In the year before she took the stage at the Israeli reality show competition “Next Star (To the Eurovision),” which uses a combination of judges and audience votes to select the Israeli contestant for Europe’s biggest televised music event, Yuval Raphael had spent time on very different platforms: at the Israeli Knesset and the UN, where she shared her experience as a survivor of the Nova massacre on October 7.
Raphael was at the Nova festival on October 7, 2023, and hid in a shelter off the road where she had run to with a group of other revelers to hide from the Hamas militants who fired at them repeatedly for eight hours. Over 300 people were killed at the festival, and out of the 50 people hiding in that shelter, only 11 survived. On a phone call with her father, Raphael told him that she was hiding under the bodies of the victims to stay safe. “Play dead,” he urged her, and she said it was that advice that helped her survive.
Before singing at the show’s audition phase two months ago, the judges and crowd got to hear Raphael’s story, as she retold it to the show’s hosts, Rotem Sela and Asi Azar. Raphael said participating in the show, and hopefully in the Eurovision itself, would offer a mix of the two ways she’d been fighting off PTSD since October 7 — singing and advocacy.
Raphael chose to sing a very popular reality TV audition song — Demi Lovato’s “Anyone,” which details the singer’s mental health breakdown. While she knew it was an overused tune, she felt that the emotion in it perfectly channeled her state of mind. It was hard not to imagine her back in that shelter, fighting for her life, as she sang on stage a song about a person asking if there was anyone out there who could save her. But it was her vocals that ended up winning over the judges, many of whom wept openly during her performance. The panel included singer Keren Peles, a co-writer of last year’s Eurovision song, Eden Golan’s “Hurricane.”
Raphael lived with her family in Switzerland as a child, and she said that representing Israel at the competition in Basel (Switzerland’s Nemo won last year’s contest, making his country this year’s host) would feel like coming full circle in many ways. The 24-year-old singer is fluent in French and even sang the 2024 French representative’s song, “Mon Amour,” in one of the stages of the competition.
Yet it was another singer who was a clear favorite to win, despite some pushback — Valery Hamaty, who made it to second place in the eighth season of the reality TV competition in 2021. Hamaty is a well-known Arab-Israeli singer who has starred in TV shows like the excellent teen drama “Madrasa,” “Thalatha” and the upcoming “Tahrir,” and is also a prolific singer with an incredible voice. At the finale, she sang the peaceful anthem “Imagine” by John Lennon.

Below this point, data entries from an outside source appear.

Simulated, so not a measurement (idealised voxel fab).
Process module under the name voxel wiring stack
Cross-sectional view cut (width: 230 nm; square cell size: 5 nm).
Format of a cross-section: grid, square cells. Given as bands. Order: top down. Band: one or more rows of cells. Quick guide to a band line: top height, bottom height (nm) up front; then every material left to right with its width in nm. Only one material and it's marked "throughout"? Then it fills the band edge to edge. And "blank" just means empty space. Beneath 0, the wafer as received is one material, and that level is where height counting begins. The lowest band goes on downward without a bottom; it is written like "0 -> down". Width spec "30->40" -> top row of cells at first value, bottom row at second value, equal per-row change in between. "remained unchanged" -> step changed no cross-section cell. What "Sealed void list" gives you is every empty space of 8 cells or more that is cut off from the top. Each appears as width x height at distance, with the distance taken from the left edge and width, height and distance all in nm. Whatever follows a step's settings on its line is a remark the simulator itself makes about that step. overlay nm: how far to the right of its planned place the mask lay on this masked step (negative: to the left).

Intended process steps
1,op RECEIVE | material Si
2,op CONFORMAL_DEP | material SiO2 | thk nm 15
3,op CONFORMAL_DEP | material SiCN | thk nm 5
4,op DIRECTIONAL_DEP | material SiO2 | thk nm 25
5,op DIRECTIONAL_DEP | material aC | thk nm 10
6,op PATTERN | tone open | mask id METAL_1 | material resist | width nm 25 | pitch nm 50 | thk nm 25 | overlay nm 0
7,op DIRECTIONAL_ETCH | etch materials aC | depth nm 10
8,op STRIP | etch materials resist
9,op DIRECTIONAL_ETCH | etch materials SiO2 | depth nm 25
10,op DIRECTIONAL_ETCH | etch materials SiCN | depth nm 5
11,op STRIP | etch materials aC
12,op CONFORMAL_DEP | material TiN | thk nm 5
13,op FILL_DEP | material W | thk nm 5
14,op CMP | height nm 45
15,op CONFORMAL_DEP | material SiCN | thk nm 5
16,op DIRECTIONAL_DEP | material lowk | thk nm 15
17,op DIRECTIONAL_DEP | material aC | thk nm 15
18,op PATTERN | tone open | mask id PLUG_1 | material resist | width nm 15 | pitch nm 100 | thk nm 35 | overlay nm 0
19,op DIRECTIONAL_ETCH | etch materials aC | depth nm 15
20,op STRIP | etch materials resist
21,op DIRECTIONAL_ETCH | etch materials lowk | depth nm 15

“I wish there was nothing that we would kill and die for, that we just live with love and peace,” Hamaty said in an interview after the finale. “In the end that message is more important than any victory in the competition. That’s the real victory. It was important for me to pass that message on until my last performance, and no matter where I am, I will represent my country in the world and here with the most honor and pride that it deserves, because this is my country that I love,” she continued.
Raphael sang another iconic song during the finale, 1974 Eurovision winner Abba’s “Dancing Queen.”
“I imagined the girls who were killed at the Nova dancing with me,” she said about that performance. When asked how she would deal with the jeers that Eden Golan faced at the competition last year, she replied that she’s willing to pay an emotional price to represent Israel. “Yes, my soul is important. I will surround myself with the right people to keep balance as much as I can, but I have full faith [in myself]… If this is the price I need to pay to represent my country, I will pay it,” she told Ynet.
When asked if she had a message for the Israeli prime minister as the person representing his country in the Eurovision, she responded: “That he bring all our hostages back home.”
1998 Eurovision winner Dana International, the contest’s first transgender winner, said that Hamaty’s performance of “Imagine” reminded her of the possibility of peace again — something that, she wrote on her Instagram stories, has not been talked about enough since October 7, something that gave her hope at the time when “the failed leadership” of two people are fighting wars. She wrote about how she would love to see Raphael and Hamaty take the stage of the European song contest together, a reminder that things can be different (a Jewish Israeli and Arab singer already took the stage in 2009, but that was a very different time).
“You may say I’m a dreamer,” she wrote, but, “I’ve been there and sometimes, a song in the Eurovision can make the world a bit of a better place.”